The story of clothing and costumes is one of the most fascinating developments in human history.
Every nation in the world has its unique traditional clothing, from which the particular histories and cultures could be recognized, so as for people to be able to distinguish one citizen from another.
China, as a multi-ethnic and time-honoured country, has many ethnic minorities who have their indigenous culture. The mutual influences among these different cultures have contributed to the rich textures and fabrics of history and have made Chinese clothing with great variation and glory.
Traditional Chinese dress & clothing has been shaped and developed alongside the interactive influences between the outside world and China’s own dynastic traditions.

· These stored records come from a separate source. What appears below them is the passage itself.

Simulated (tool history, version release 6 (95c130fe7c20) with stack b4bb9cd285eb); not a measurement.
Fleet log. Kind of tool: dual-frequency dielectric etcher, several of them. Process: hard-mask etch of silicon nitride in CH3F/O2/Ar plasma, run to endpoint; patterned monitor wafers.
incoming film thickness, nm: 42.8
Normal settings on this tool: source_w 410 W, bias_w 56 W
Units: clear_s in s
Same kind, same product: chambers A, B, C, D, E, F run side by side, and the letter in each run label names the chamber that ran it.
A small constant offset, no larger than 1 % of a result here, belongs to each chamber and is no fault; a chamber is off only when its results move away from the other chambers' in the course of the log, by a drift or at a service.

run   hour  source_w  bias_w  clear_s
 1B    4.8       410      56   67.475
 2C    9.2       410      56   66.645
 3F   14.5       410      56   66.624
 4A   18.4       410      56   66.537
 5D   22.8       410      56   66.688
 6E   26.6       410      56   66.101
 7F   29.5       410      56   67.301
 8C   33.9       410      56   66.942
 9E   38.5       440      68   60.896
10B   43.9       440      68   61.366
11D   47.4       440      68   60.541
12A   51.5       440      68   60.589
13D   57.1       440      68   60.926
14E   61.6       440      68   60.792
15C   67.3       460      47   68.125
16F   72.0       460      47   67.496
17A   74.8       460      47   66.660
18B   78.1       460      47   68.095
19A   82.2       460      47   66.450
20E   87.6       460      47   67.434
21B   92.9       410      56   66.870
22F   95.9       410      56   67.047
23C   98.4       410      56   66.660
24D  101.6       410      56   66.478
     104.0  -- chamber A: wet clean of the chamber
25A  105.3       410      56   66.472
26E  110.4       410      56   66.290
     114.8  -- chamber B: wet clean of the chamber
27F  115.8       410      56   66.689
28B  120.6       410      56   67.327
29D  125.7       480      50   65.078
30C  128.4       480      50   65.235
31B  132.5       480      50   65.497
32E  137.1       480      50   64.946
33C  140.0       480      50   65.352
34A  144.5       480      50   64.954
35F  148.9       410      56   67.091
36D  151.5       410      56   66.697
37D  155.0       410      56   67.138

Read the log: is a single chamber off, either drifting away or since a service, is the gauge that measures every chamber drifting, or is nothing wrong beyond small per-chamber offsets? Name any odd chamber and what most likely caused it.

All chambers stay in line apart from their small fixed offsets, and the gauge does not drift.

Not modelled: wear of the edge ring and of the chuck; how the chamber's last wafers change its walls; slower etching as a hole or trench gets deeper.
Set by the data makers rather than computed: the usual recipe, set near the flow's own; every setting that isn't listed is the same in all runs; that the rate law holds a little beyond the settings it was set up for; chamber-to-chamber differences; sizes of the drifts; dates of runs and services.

Every different dynastic has different scopes of territory, social values, social norms, etc. Therefore, many aesthetic standards were made according to the environments (socially, geographically, economically, politically) of certain dynastic. This is the main reason why traditional Chinese clothing has such many styles.
Every category has its own production techniques and considerable discrepancies could be observed when comparing different categories or 1 category in different times.
This article provides a brief introduction for each category. By reading the following contents, the basic frameworks of traditional Chinese clothing could be structured.
1. Tang Suit
The Tang suit, also been translated as Tangzhuang, often refers to a type of modern Chinese jacket rather than the clothing of the Tang Dynasty (AD 618 – 907).
Origin of name
Although Tang suit is not clothing in the Tang dynasty, it has something to do with it. The Tang dynasty is one of the most prosperous time in Chinese history. As a result, people usually use the word Tang to refer to the traditional Chinese culture. For example, Chinatowns in the U.S. or the U.K. are also be called as Tang People Street.
Tang suits, as the name of Tang People Street, represent a certain clothing of deep traditional Chinese cultures.
Tang Suit History
The history of Tang suit could be traced back to early 1900s (at the end of the Qing Dynasty). It is the product of the combinations between Manchu’s jacket elements and the western jacket elements.
A new uniform system had been released by the Chinese government in 1929. With this new system, Tang suit had become one of the national formal attire for males.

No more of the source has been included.